Corporal Nobbs had been disqualified from the human race for shoving.
This is because if people went around noticing everything that was going on all the time, no one would ever get anything done. Mark Twain might have argued with this, considering his description of how acute riverboat pilots have to be.
The moon would be up soon. That was one trouble with cities. The damn thing could be lurking behind a tower if you weren’t careful.
I feel like the designers of programmed obsolescence are seeking to undermine the Boots Theory by making even expensive things less durable. Take smartphones. Even a good one falters after a few years of hard use, and then the available model is costlier and sometimes *less* durable (when made of stylish glass instead of plastic) and you have to buy a new protective case that fits its precise shape. Grr.

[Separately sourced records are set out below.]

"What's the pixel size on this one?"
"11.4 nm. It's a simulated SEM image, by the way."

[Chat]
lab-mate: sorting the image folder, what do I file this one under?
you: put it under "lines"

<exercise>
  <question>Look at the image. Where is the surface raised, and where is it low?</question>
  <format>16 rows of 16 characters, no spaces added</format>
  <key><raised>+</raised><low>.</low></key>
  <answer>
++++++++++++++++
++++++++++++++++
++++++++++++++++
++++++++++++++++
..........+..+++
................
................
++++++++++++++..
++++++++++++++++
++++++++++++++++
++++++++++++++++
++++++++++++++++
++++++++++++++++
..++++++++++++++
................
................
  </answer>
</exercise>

“Very thin-skinned, your basic ethnic.” That’s too real, as a thing bigots say, in reference to people of any marginalized group considered “oversensitive” in reacting to the large and small aggressions they experience every day. Ugh.
The new-recruit training sessions sound like a dramatic version of real-world dynamics when someone who claims they “don’t see” race/gender/other demographics treats everyone “equally” without regard to the ways these differences can affect peoples’ needs, abilities, and experiences.
I like the bit where Vimes and Carrot debate the proper feminization of “honcho” for a queen.
Speaking of boob jokes, the maker of Edward’s slideshow was apparently directed to include the “bust” of a certain queen…and the resulting image elicits the comment that “more of her face” would have been preferable.
Pratchettisms:
‘The Ramkins were more highly-bred than a hilltop bakery’
‘Many great landscape gardeners had gone down in history and had been remembered in a very solid way by the magnificent parks and gardens they designed with almost godlike power and foresight, thinking nothing of making lakes and shifting held at planting woodlands to enable future generations to appreciate the sublime beauty of wild nature transformed by man..’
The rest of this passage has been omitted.